Running for re-election for a 10-year term in Chautauqua County court, Judge Ward explained to the group that in Chautauqua County there is one judge for all felony cases, which average 450 to 600 per year. Because of the heavy workload, most cases are settled by negotiation during a pre-indictment conference, he said, which avoids a lot of money-wasting effort. He finds this method judicious, fair and rapid.

"The population is declining, but the crime rate is escalating," Ward said.

He went on to elaborate that drugs are causing the increase in crime.

"Two interstate highways running through Chautauqua County bring drugs in from New York City, Buffalo and Rochester," Ward said.

He is against legalizing drugs, because "the floodgate would open." He is for drug treatment courts, however, which he feels have been seeing some success. Those who go through treatment courts must remain sober and drug-free for one year. They also receive job training and counseling. Other treatment courts available are for mental health and veterans' post-traumatic stress.

Ward received vocal approval from the audience when he stated, "I am a firm believer in the right to bear arms." He reminded those present anyone has the right to use deadly physical force if someone enters his or her home.

"If someone threatens you with physical force, you have the right to defend yourself," Ward said.

Tami Downey, spokesperson for STTPP, discussed the process to be followed for registering voters in the county. Rural districts were chosen to be targeted rather than the cities, where most citizens are registered.

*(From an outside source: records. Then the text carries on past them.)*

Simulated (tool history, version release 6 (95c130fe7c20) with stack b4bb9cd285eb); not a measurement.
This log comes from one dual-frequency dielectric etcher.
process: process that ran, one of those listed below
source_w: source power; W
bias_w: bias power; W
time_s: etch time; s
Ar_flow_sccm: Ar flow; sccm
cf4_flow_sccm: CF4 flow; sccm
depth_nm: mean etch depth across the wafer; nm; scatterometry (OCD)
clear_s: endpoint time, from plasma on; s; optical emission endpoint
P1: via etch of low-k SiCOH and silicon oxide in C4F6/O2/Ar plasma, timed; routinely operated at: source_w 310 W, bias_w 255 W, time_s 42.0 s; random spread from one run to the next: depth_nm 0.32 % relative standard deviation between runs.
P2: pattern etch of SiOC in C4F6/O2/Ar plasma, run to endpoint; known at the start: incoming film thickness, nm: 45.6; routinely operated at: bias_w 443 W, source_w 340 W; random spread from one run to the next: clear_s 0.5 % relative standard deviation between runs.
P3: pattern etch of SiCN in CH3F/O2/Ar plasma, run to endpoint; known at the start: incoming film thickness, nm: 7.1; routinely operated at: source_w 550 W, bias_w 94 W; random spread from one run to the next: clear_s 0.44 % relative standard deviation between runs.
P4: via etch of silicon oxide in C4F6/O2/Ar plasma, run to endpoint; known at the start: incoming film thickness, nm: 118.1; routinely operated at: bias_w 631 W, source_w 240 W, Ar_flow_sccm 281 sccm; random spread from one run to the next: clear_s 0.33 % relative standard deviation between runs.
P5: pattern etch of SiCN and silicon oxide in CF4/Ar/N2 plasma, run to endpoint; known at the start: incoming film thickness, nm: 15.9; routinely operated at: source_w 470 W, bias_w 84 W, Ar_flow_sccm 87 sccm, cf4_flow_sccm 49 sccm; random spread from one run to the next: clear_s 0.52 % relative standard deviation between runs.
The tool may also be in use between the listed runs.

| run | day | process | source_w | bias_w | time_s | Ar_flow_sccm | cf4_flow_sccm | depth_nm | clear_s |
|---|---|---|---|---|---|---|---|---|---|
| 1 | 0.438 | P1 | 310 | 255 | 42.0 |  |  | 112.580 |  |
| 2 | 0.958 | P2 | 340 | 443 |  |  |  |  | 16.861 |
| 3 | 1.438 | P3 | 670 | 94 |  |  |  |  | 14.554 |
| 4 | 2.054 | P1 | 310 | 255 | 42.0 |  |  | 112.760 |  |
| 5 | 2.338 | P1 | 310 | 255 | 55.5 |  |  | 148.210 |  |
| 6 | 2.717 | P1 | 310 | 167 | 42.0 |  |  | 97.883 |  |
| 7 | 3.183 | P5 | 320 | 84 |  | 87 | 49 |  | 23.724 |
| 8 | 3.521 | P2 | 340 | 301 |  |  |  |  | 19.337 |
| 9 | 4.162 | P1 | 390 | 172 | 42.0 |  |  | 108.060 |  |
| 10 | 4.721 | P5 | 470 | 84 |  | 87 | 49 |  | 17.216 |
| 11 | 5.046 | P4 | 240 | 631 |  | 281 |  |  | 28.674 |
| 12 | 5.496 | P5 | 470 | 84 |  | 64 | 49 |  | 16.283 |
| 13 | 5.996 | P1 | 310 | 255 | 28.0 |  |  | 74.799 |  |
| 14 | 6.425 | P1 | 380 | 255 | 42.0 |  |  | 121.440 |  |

"Every vote cast counts," she said. "All politics is local, really, truly giving a voice. It starts from the bottom up."

Members were reminded the present election will have a large impact on congressional races as conservative seats may be added. The group was informed that Tom Reed's conservative voting record stands at 91 percent, in contract to 18 percent for Brian Higgins. It also was noted that more than 50 percent of church-attending people are not registered to vote.